Thursday, October 12, 2006

Will S.O.T. feel the pain next ?

The recent raising of the matter of the trial of George Fernandes for corruption and the subsequent decline of Tehelka, apparently caused by BJP pressure, brought two futher issues to my mind. Firstly the resulting feeling of less faith in the BJP, not because some politician had found himself with a problem, but because the party had stooped to bullying a newspaper known to be widely read, just because it did not suit the current party line. At what point does this become serious suppression of a widely held public view, leaving open questions as to a suitable means of recourse. All very well for pipesuckers like the English or Americans, one may say, but in fact in the new information age of the 21st century perhaps it becomes sadly more relevant to a modern India. After all, one ideal of terrorism is to suppress free speech and should one not therefore concern oneself with such factors as its attempted suppression by the BJP?

The second issues concerns 'Signs of the Times'. Now that is a paper I have read casually for many years. As a scientist I feel and am very aware that there are parts of it which certainly appear too New Age (sort of watered down Brian Josephson stuff) but I do accept that it tries to live by its premises and could become a source of new understanding and new angles on the unknown which one may eventually explore in quite different directions. Unfortunately on or about Oct 11th, 2006 it put out a podcast, available free onsite, which implies that it, too, is soon likely to disintegate. So it seems to need more money and/or subscribers now, a common complaint with magazines. This paper does regularly supply interesting political as well as scientific links (the name of Arkadiusz Jadczyk is of course well enough known to the cognoscenti).

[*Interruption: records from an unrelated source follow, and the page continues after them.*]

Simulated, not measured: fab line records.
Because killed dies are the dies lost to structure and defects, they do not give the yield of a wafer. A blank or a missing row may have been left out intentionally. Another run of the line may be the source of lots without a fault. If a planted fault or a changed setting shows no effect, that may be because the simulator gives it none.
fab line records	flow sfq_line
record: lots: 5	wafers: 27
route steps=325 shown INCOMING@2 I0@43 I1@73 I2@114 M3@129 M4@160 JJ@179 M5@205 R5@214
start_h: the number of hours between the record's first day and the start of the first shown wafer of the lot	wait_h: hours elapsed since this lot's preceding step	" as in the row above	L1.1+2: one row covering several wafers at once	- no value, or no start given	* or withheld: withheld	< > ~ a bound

Winston Churchill (or his speechwriter) once said something like "The lights of Europe are going out - we shall not see them again in our time". SOT would go further, and in a podcast for example claim there is in progress an intentional cull of the poor of the world by the rich, worse than genocide.

IMO: I suppose that makes it poorocide not genocide, but certainly there are groups in (of course) Texas and elsewhere who actively recommend poorocide. Whether George Bush is of their number is not known.